[<prev] [next>] [<thread-prev] [thread-next>] [day] [month] [year] [list]
Message-ID: <mhng-60581B88-6FC7-4349-96B6-730D908ABF4A@palmerdabbelt-mac>
Date: Mon, 23 Jun 2025 15:17:19 -0700 (PDT)
From: Palmer Dabbelt <palmer@...belt.com>
To: namcao@...utronix.de
CC: Paul Walmsley <paul.walmsley@...ive.com>, aou@...s.berkeley.edu,
Alexandre Ghiti <alex@...ti.fr>, bigeasy@...utronix.de, clrkwllms@...nel.org, rostedt@...dmis.org,
linux-rt-devel@...ts.linux.dev, linux-riscv@...ts.infradead.org, linux-kernel@...r.kernel.org,
namcao@...utronix.de
Subject: Re: [PATCH] riscv: Enable interrupt during exception handling
On Fri, 20 Jun 2025 04:43:46 PDT (-0700), namcao@...utronix.de wrote:
> force_sig_fault() takes a spinlock, which is a sleeping lock with
> CONFIG_PREEMPT_RT=y. However, exception handling calls force_sig_fault()

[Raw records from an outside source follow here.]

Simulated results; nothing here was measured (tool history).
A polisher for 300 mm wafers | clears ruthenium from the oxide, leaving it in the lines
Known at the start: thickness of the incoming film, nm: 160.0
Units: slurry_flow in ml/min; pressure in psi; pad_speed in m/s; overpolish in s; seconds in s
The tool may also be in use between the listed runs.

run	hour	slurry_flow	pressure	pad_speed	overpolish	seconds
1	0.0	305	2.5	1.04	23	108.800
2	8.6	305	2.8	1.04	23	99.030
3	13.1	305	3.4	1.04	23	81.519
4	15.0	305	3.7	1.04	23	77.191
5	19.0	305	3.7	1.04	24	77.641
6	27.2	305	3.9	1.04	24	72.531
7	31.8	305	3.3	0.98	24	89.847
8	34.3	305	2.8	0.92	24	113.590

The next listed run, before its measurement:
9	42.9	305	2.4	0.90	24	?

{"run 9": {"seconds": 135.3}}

> with interrupt disabled, causing a sleeping in atomic context warning.
>
> This can be reproduced using userspace programs such as:
> int main() { asm ("ebreak"); }
> or
> int main() { asm ("unimp"); }
>
> There is no reason that interrupt must be disabled during exception
> handling.
Looks like they used to and we lost it as of f0bddf50586d ("riscv:
entry: Convert to generic entry"), where we'd check the PIE bit and
quickly re-enable interrupts if they were enabled before.
This way of doing it also seems fine, and it's kind of nice that we can
just read the code to figure out how the interrupt contexts are managed.
So I think it's fine to keep it this way, even though it's more code.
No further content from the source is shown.